There are different approaches to the question of colour schemes in window boxes. You can go for as many colours as possible; this is a technique that for some reason is used frequently outside pubs, and often to great effect; but it can look overwhelming in the average house. Experienced window-box planters reckon that a range of colour is important, but you shouldn't try to represent the whole spectrum in a small space.

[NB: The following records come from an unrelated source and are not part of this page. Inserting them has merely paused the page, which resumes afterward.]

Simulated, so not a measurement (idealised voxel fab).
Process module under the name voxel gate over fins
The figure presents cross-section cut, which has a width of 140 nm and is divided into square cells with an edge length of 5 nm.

The ingredient most vital to any window box is water. Even in a wet summer like this one, container plants can quickly dry out. The smaller the box, the more often it is going to need watering: Jill Brown, who designed the winning window-box display at the Chelsea Flower Show this year on behalf of the Coventry Fuchsia and Geranium Society, reckons to water hers at least once a day. The professionals at Windowflowers water once a week, except in a heat wave, but their secret is to use the largest box they can fit into the window. They also advise blocking up any drainage holes in the base of the container, and drilling some at the sides instead, about half-way up. This creates a reservoir at the bottom, which you can keep topped up to prevent the whole box drying out.

As this year's bedding plants start to fade over the next few weeks, it is worth considering the size of the financial investment which is, in effect, heading straight for the compost heap. Most of us would be appalled at the prospect of replanting a flower bed every summer; a bit of planning and a careful browse round the garden centre this autumn could mean that we don't have to keep replanting our window boxes, either.